Working regex fails when using Scala pattern matching

In a following code the same pattern matches when Java API is used, but not when using Scala pattern matching.

import java.util.regex.Pattern

object Main extends App {
  val text = "/oAuth.html?state=abcde&code=hfjksdhfrufhjjfkdjfkds"

  val statePatternString = """\/.*\?.*state=([^&\?]*)"""
  val statePattern = statePatternString.r
  val statePatternJ = Pattern.compile(statePatternString)

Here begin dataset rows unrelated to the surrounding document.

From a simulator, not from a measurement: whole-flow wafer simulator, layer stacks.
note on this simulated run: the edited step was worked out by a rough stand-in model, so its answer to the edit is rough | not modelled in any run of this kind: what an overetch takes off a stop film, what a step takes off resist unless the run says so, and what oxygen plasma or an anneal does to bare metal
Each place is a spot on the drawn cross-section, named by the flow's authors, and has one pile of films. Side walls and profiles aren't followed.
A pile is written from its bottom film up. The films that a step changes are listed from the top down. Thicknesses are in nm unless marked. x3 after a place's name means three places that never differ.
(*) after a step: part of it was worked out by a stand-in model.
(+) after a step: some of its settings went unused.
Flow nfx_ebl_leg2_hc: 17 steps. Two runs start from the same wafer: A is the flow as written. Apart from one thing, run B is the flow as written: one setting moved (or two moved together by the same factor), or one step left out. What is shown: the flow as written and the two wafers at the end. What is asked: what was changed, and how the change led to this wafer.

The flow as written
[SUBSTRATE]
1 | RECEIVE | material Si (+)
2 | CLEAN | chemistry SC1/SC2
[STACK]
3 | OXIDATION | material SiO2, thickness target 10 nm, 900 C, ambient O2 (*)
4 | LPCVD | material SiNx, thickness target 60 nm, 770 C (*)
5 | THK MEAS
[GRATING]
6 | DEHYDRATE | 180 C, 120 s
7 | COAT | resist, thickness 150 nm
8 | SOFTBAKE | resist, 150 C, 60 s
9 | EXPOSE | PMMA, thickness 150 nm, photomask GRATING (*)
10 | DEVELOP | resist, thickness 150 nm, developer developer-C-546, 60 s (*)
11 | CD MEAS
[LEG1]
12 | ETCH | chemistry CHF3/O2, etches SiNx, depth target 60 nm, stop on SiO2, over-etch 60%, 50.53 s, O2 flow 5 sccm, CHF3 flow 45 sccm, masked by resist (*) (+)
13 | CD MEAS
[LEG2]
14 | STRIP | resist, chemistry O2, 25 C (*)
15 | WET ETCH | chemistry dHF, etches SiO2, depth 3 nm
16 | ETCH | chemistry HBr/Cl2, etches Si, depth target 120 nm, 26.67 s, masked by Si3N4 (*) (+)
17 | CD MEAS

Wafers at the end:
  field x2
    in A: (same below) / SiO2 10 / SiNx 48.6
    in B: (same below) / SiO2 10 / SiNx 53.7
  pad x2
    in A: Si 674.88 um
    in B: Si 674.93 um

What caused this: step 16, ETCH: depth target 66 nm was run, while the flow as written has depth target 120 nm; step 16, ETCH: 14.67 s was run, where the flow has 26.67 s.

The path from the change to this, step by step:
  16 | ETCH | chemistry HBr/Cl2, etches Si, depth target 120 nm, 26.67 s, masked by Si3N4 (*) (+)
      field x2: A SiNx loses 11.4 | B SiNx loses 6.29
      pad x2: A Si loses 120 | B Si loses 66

  val sj = statePatternJ.matcher(text)
  val sjMatch = if (sj.find()) sj.group(1) else ""
  println(s"Java match $sjMatch")

  val ss = statePattern.unapplySeq(text)
  println(s"Scala unapplySeq $ss")
  val sm = statePattern.findFirstIn(text)
  println(s"Scala findFirstIn $sm")

  text match {
    case statePattern(s) =>
      println(s"Scala matching $s")
    case _ =>
      println("Scala not matching")
  }

}

The app output is:

Java match abcde

Scala unapplySeq None

Scala findFirstIn Some(/oAuth.html?state=abcde)

Scala not matching

When using the extractor syntax val statePattern(se) = text the error is scala.MatchError.

What is causing the Scala regex unapplySeq to fail?


Solution 1:

When you define a Scala pattern, it is anchored by default (=requires a full string match), while your Java sj.find() is looking for a match anywhere inside the string. Add .unanchored for the Scala regex to also allow partial matches:

val statePattern = statePatternString.r.unanchored
                                       ^^^^^^^^^^^

See IDEONE demo

Some UnanchoredRegex reference:

def unanchored: UnanchoredRegex

Create a new Regex with the same pattern, but no requirement that the entire String matches in extractor patterns.

Normally, matching on date behaves as though the pattern were enclosed in anchors, ^pattern$.

The unanchored Regex behaves as though those anchors were removed.

Note that this method does not actually strip any matchers from the pattern.

AN ALTERNATIVE SOLUTION would mean adding the .* at the pattern end, but remember that a dot does not match a newline by default. If a solution should be generic, the (?s) DOTALL modifier should be specified at the beginning of the pattern to make sure the whole string with potential newline sequences is matched.